Monday 30 November 2015

Hundreths and Thousanths

It is undeniably true that as a swimmer, Michael Phelps is the greatest Olympian of all time. His swimming record is unparalleled to such an extent that it makes winning a gold medal at the Olympics into a feat worthy of a polite nod of congratulations in comparison. History may give rise to someone that rivals the dominance of Phelps in 2008's Beijing, but for the moment his record stands tall and seemingly insurmountable. What history will no doubt forget more easily is how close Phelps came to coming second with his seventh gold medal. The finish was so close between Phelps and the Serbian Milorad Cavic that the Serbian team filed a protest which FINA dismissed after a review of the finish. By the smallest possible margin in swimming, 0.01 seconds, Phelps won.

That same review showed why Cavic lost to Phelps and eventually granted him the wreath of fame with eight gold medals: Cavic broke his streamline for the finish to look up. Had his head remained down until he reached the wall, he would have out-touched Phelps and denied him his honour - something he hoped would happen, saying it would be better for the sport if he did not make it to eight medals.

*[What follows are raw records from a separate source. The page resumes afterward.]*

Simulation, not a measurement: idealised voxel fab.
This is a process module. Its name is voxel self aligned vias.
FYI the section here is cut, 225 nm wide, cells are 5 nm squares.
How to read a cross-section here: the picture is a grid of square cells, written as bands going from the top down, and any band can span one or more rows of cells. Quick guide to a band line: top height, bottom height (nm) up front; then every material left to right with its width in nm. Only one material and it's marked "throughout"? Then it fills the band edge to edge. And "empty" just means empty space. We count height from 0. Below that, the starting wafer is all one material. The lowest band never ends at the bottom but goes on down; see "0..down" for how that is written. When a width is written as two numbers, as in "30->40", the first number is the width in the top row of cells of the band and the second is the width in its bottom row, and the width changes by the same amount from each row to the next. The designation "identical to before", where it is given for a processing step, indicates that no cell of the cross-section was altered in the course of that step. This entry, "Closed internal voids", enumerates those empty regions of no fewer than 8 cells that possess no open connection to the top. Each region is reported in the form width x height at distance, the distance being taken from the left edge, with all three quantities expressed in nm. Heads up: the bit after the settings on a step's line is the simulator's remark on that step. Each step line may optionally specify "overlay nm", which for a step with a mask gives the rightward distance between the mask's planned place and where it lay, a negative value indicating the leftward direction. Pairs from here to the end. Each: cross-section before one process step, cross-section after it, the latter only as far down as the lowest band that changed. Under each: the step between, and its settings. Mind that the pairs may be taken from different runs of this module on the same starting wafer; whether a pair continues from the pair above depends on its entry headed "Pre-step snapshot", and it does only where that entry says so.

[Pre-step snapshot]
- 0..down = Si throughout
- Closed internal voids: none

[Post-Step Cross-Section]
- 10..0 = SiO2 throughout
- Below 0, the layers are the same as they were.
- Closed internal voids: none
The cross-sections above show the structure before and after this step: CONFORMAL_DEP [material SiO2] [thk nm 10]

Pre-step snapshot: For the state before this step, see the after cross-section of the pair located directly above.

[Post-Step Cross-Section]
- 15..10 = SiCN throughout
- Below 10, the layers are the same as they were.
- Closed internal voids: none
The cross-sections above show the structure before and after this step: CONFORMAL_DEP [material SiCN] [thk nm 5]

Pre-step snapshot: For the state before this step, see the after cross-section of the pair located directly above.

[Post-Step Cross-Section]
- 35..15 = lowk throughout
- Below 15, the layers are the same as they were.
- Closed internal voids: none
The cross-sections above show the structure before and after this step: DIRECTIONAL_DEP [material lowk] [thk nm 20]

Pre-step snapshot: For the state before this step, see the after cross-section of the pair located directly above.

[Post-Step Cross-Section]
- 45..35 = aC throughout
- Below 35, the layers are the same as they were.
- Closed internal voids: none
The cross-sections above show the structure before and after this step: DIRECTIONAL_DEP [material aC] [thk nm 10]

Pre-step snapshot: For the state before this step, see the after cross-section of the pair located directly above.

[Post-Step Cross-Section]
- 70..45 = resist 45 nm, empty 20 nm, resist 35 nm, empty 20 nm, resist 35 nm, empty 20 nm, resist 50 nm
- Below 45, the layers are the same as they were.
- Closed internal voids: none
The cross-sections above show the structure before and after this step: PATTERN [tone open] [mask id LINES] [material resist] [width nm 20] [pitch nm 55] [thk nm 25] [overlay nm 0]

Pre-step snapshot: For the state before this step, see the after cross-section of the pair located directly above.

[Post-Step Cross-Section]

Cavic could have made that hundredth of a second. Swimming is full of those seemingly infinitesimal fractions of time; the possibilities to gain them hover endlessly from the moment the starting beep goes to the touching of the wall, in every stroke, breath, kick and turn. The margin for error in swimming is relentlessly small, as Cavic learnt: having his head up for just one stroke was the difference between gold and silver. If his coach had drilled into him for two minutes a day the importance of that streamline in the finish, perhaps he would have made it.

Those fractions of a second are everywhere. They are not only the difference in incredibly tight races like Olympic finals, they determine every race, because those hundredths add up. Bad reaction time? There goes 0.1 of a second. Start kicking underwater off of the start too early or too late? 0.2 of a second, maybe. Never trained a proper high elbow catch? 0.1 per stroke, possibly. Forgot to develop strong hypoxic skills? Your turn lost you half a second because you could not keep up the underwater phase. Legs fatigue in the first fifty? Your splits just lost a few seconds.

Enough training and those issues can be ironed out. The problem arises when we expect to be dropping seconds off our PBs every time we jump into the pool or walk into the gym. If every time we jump out of the pool we expect to be instantly gratified with our results, disillusion will quickly become our constant companion, so much so that despair and quitting will eventually become inevitable.

Every set in the pool or in dryland is about improving a thousandth of a second, or a tenth of a thousandth. These amounts go unnoticed by the clock (which measures to the hundredth) and yet we jump in knowing that they are there. In fact, training can be so draining at times that it might seem by the end of the week that we have gone backwards; only tapering reveals how far we have come.

Once one approaches with realism what one does in training, one can dive in confident that the improvements will come, even though slowly. Hours and hours of staring of that black line, after accidentally drinking our body weight's work of chlorinated water, only then can the real results come to shine. By then, those fractions of a second have added up to seconds: voila, we got the gold.